Yasha Lai M.A.S in Interdisciplinary Information Studies, University of Tokyo, 2023
stripped “junk” cables on “take free” cotton twine, made with delivery box cardboard and disposable chopstick wood loom
cordage of stripped “junk” cable copper wire and “foraged” palm leaves, sunflower stems and hemp string
clothing scraps (sock, pants, tank, overalls), stripped “junk” cable copper wire
Foraging calls forth a squirrel searching for nuts; countryside obaasan wandering the mountains looking for sansai. Does foraging only happen in “nature”? To forage, must we leave the urban sprawl for the mountain? Can we forage in the city, not in parks or green spaces, but in junk stores and secondhand shops? Might AI forage? What does it eat, that it might produce images and paragraphs and songs for us? Could we think of AI not as a giant conglomerate mind of inputs and outputs, but as a body in space that travels and trawls through digital forests and thrift shops, foraging and weaving into its textured, ever-growing self? By imagining AI’s texture, these artefacts question the assumed categories that surround it. Is AI built, or does it grow? Is it inorganic or organic, natural or unnatural, neural network or synaptic meshwork? Slide envisions a microscopic cross-section into what AI eats and how it metabolises. Strings explores AI’s form as a processual emergence through knots and twines with constituents that live before and beyond the weave. Patch challenges AI as a self-contained entity, wondering where it is situated and how it moves across sites of difference to connect, translate, break, mend.

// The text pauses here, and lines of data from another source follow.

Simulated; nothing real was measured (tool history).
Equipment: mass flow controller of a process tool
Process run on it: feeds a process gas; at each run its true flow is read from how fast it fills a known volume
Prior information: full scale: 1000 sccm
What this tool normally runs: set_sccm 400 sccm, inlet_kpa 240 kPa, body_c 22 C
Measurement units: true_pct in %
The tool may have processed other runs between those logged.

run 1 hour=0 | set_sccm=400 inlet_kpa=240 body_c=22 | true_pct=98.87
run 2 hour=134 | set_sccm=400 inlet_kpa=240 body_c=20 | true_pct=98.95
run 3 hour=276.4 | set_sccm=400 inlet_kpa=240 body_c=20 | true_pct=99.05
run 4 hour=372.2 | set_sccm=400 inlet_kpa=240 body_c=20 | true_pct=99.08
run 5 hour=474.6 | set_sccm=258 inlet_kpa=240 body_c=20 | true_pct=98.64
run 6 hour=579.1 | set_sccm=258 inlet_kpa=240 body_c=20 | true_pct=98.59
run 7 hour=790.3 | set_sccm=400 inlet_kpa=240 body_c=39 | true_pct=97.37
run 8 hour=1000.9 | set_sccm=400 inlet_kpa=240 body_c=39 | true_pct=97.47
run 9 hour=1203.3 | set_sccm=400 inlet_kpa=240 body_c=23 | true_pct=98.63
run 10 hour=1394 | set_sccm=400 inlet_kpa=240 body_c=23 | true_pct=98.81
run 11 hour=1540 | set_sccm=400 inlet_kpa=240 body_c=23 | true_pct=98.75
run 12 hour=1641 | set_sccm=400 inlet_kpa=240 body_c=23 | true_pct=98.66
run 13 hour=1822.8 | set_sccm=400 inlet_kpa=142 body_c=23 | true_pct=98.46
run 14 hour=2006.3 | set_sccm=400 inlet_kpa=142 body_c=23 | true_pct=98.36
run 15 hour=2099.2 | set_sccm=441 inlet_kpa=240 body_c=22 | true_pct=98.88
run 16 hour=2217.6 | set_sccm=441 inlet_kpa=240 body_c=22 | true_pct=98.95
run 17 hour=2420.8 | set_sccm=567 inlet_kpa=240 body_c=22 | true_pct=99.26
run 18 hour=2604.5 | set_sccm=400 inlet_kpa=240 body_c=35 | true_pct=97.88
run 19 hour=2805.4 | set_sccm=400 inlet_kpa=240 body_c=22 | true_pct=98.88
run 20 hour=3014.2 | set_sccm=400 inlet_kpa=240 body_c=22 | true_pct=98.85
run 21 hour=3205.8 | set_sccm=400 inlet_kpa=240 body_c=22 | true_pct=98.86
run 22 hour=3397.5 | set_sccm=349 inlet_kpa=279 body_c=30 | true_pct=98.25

Yasha received her Master of Arts and Sciences from the Graduate School of Interdisciplinary Information Studies in 2023, after completing the Information, Technology, and Society in Asia (ITASIA) Program and graduating as department representative. Her thesis, titled “Making Japanese Pottery: Cultural Making and Material Culture in a Transnational Age”, took on an anthropological approach to investigating Japanese pottery as polysemic material-discursive making projects of aesthetic and ethical curation that create hopeful hybrid third spaces. She is currently a full-time civil servant in Singapore, but dabbles with various kinds of materials and makings in her free time and hopes to continue investigating and exploring material cultures.